Why not build a distributed VM?


EJB design: Why not build a distributed VM?

  1. Why not build a distributed VM? (3 messages)

    You know, the other day I was thinking about EJBs and it occurred to me that the way we write large distributed applications today is not unlike the way we wrote regular programs 20 years ago. Back then, we didn't have object-oriented programming languages. Instead, we wrote a bunch of stand-alone functions in C, and we used simple 'structs' or 'unions' to build aggregate data types. Every function took a long list of parameters to do its job, and you never had any conversational state between function calls (not unless you used global variables, but then your program became a mess).

    Today we have many new object-oriented techniques for writing programs but when it comes to distributed applications, we quite often use stateless EJBs and Data Transfer Objects. When you think about it, a stateless EJB isn't much different than a collection of old C functions, and a typical DTO is not much better than a C struct because it just holds some values and doesn't implement business logic. Why are we using 20-year old design patterns in a modern object-oriented Java environment? Even when we use a stateful EJB, which makes a lot of people cringe, we still tend to compromise important object-oriented features like polymorphism and class hierarchies.

    I'm sure many of the pundits out there will say, we're doing it for efficiency. And maybe it's true that certain applications really need all the speed they can get. But over the years, efficiency has never been the most important thing in enterprise application development. Productivity, reuse, reliability, and flexibility are all much bigger issues. If they weren't, we'd still be writing all our apps in C, or better yet, machine language, instead of Java.

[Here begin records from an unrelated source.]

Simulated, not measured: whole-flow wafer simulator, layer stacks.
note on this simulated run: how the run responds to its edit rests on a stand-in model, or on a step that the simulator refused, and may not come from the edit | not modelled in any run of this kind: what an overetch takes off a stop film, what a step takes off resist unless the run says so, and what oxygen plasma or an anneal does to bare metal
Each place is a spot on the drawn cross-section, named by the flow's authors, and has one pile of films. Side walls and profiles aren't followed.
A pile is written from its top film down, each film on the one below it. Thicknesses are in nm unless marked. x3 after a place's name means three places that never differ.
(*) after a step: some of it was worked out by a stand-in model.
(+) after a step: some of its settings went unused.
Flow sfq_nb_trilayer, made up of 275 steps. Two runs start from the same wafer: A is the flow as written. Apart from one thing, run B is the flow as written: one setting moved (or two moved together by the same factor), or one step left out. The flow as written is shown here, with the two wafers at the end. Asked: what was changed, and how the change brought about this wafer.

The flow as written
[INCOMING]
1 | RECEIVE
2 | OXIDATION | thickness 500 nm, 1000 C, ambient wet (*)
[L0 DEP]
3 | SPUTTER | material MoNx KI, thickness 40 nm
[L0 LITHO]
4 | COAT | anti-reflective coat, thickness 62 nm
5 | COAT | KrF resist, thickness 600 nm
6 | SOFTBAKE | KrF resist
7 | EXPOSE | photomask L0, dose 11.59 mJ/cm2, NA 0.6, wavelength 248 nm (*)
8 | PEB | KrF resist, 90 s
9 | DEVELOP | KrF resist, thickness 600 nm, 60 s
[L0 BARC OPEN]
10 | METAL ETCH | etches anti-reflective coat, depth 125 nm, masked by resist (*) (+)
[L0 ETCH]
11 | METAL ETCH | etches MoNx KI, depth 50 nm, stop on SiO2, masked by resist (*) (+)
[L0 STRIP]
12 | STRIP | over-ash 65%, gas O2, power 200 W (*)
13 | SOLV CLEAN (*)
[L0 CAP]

    Now, I've read about EJB 3.0, and I really like the direction in which they're moving the technology. They're letting us go back to writing more object-oriented code, with "plain old java objects", and making the container smarter about how it injects the remoteness aspect into our work. This is great, but I say, why not take the whole concept a step further: why not make a distributed Java virtual machine?

    I'm not talking about a bunch of separate JVMs like we might have today in a typical J2EE container. I'm talking about an actual clustering JVM, a program that can take all the CPUs and all the memory on multiple machines and make them appear as one giant machine to the programmer. After all, the virtual machine is designed to abstract hardware from a Java program; there's no real reason why we couldn't make one that actually manages all the hardware on multiple machines at the same time.

    Think of the advantages such a VM would provide. No longer would we have to write EJBs, to any specification: we could just make regular Java objects, with no particular annotations, and let the VM decide how to distribute them over the available memory. We could simply start a thread when we needed a thread, and let the VM figure out which machine to run it on. Any object could refer to any other object in the unified memory space, without special semantics, the same way we refer to objects in memory today without worrying about which physical memory chip they happen to reside upon (or even if they're actually on disk because our OS uses virtual memory). Let the VM figure out the messy details and let the programmer worry only about the business logic.

    Not only would the distributed JVM make programming easier, it couldactually make applications more efficient. Today, the decision to make an object an EJB or not occurs at design time, and it almost never changes over the lifetime of an application. Even if loads change dramatically or vastly new hardware is introduced, our application can't easily reconfigure itself. By contrast, the distributed JVM would constantly tune itself at runtime, always figuring out the best way to arrange objects and threads among physical machines to optimize performance, regardless of what the programmer originally thought would be the best configuration.

    I know the detractors will say it can't be done. They'll claim it would be too slow, or too buggy, or that things like open sockets and file handles would cause too many problems. And I'm sure the early versions would have lots of problems, just like the early JVMs did. But eventually some smart vendors would compete to produce the best JVMs with the smartest distribution algorithms. When automated distribution works better than what the average programmer can do manually, that's when the product will have real business value.

    Let me know what you think.

    Threaded Messages (3)

  2. I remember an old Sun project, something about Intelligent Agents. I think the subject ran out of fashion after the hype-buzzword-phase, but that's another kind of container too, in wich software agents could migrate from server to server.
  3. What you propose sounds a lot like what JINI and JavaSpaces already have today, take a look at them:

    I don't know, but even if all this EJB thing ends up failing, we will already have an option: JINI. Or maybe both concepts and API could merge in the furure, but that is just dreaming of my part.

    Henrique Steckelberg
  4. Distributed VM[ Go to top ]

    The first step would be to make use of a single JVM instance by all java applications in the same physical machine. Currently each java application runs in its own JVM instance, even if they run on the same physical machine. This makes many JVM activities redundant. I dont understand what's the reason behind having a JVM instance for every application. Why cant all applications running in the same physical machine, share the same run time instance.